Very typical of the man, I thought.

He was also Regional Director of the Worldwide Church of God operation in the British Isles beginning in 1958. The WCG’s early name was Radio Church of God until 1968. This was a church body raised up largely through the media efforts of Herbert W. Armstrong and his son Garner Ted Armstrong, both now deceased.

The unorthodox theology of the pre-reformed WCG necessarily affected life and developments at Ambassador (UK) but in Raymond McNair students found, in the main, a largely sympathetic and utterly sincere campus leader. He had been born and raised in Camp, Arkansas and mused often on the strange workings of Providence that led him from rural America to live within twenty miles of Big Ben, Buckingham Palace and Trafalgar Square.

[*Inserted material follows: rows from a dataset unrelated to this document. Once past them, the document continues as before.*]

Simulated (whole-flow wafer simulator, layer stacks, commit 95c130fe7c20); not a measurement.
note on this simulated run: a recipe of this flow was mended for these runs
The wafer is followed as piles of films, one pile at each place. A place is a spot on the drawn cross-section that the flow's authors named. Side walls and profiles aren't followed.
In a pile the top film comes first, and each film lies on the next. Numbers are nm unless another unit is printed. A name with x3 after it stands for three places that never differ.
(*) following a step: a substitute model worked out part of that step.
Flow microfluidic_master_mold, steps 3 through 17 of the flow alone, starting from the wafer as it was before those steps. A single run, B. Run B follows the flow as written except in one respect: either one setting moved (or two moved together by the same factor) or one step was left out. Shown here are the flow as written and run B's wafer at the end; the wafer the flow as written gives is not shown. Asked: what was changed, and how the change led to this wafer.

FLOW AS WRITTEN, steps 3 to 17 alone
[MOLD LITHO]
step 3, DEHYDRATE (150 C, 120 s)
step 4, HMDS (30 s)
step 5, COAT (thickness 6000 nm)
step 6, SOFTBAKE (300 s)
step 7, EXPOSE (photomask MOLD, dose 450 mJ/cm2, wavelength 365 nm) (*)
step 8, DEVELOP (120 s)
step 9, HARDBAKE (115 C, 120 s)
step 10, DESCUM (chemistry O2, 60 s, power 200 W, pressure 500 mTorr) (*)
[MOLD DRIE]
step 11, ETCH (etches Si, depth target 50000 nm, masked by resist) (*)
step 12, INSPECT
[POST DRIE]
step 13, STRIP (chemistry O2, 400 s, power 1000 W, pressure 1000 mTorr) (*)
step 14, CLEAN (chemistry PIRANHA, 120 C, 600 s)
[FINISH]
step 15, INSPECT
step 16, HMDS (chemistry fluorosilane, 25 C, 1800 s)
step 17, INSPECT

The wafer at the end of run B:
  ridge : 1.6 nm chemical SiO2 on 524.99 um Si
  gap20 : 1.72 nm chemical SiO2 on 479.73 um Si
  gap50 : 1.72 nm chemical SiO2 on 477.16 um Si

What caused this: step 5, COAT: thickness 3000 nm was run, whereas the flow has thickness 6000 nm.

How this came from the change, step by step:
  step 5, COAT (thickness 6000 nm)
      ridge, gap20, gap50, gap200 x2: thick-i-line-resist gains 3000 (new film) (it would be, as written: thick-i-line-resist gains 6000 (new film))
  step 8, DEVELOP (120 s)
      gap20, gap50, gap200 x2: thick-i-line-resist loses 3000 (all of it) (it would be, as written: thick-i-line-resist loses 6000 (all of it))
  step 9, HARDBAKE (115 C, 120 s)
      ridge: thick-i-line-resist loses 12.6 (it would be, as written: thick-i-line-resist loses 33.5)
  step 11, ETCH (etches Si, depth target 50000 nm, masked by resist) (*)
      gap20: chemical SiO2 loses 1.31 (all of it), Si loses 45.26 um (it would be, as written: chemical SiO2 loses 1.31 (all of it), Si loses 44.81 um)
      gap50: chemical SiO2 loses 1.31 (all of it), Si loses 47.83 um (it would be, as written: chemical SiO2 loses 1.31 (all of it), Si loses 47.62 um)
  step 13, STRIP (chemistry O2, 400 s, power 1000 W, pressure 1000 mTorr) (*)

He himself was a believer in the grand old American virtue of perseverance, or stick-to-it-ive-ness. (Read more about the Bricket Wood campus in "The Spirit of Ambassador" under Founder's Bio). While an early student at the former Ambassador College campus in Pasadena, CA from 1948 to 1952 he had begun transforming himself into an effective communicator, writer and speech instructor – more effective than some of his critics, the mercurial Herbert Armstrong included – gave him credit.

Where were you in 1969? A note from a friend in England sending me this tribute can now come back as a personal retrospective.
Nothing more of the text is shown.